At the Royals’ fanfest event today, general manager J.J. Picollo told reporters (including MLB.com’s Anne Rogers) that the team is considering extensions for its core of young players. Any deals may not be particularly close and it isn’t known how far any talks have progressed, but Picollo didn’t put a specific timeline on negotiations, saying the Royals would explore the topic throughout the year.
“It is something that we’ve discussed,” Picollo said. “We’ve studied other extensions signed, and when they get to certain years of service, now you get better comps of, this is what it should look like. Hopefully, the partner on the other end feels the same way.”
As Rogers notes, such players as Bobby Witt, Brady Singer, and Vinnie Pasquantino fit the model of young extension candidates the Royals would certainly have interest in locking in as key parts of their future. MJ Melendez, Drew Waters, or Michael Massey could conceivably also be on the radar for long-term deals, and it’s safe to assume that pitchers like Daniel Lynch, Kris Bubic, or Jackson Kowar won’t be considered until they show more at the Major League level.
Naturally, it isn’t any surprise that Kansas City (or any team) has interest in extending promising youngsters. Once offseason business is complete, most clubs turn their attention to discussing longer-term contracts with in-house players, which is why so many extensions are commonly announced in the period from roughly mid-March to mid-April.
For a lower-payroll team like the Royals, there is both added value and added risk in extending their stars of the future. If these youngsters do end up living up to their potential, early-career extensions can end up being huge bargains for the team, saving the Royals millions in arbitration costs and free agent dollars. On the flip side, if the players don’t deliver at the MLB level, then an extension can become an albatross on the somewhat limited Kansas City payroll.

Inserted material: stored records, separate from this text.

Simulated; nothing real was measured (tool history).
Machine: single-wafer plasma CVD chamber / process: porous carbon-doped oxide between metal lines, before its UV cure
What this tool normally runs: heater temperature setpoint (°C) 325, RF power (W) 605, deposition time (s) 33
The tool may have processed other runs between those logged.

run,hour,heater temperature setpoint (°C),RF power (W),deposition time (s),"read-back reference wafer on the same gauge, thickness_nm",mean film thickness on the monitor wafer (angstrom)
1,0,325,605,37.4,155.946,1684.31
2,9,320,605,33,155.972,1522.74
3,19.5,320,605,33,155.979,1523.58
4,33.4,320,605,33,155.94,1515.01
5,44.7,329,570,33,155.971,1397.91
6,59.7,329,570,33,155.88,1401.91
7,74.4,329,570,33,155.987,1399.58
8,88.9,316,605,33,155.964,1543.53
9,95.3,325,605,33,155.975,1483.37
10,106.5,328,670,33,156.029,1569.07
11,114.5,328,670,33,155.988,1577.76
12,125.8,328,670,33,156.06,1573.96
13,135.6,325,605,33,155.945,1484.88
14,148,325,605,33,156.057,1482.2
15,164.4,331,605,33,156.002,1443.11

Owner John Sherman also addressed reporters on the topic of extensions, saying that he’ll be at the Royals’ Spring Training camp to talk extensions with the team’s front office (and, presumably, any agents should negotiations develop at a serious pace). “I’d love to know we’ll have some of these guys beyond their arbitration years. It becomes very valuable, because you have cost certainty,” Sherman said. “Plus, if you’re going to lose them in five years, you’ve got to think about, how do you get a return on a really talented guy in their fourth or fifth year?”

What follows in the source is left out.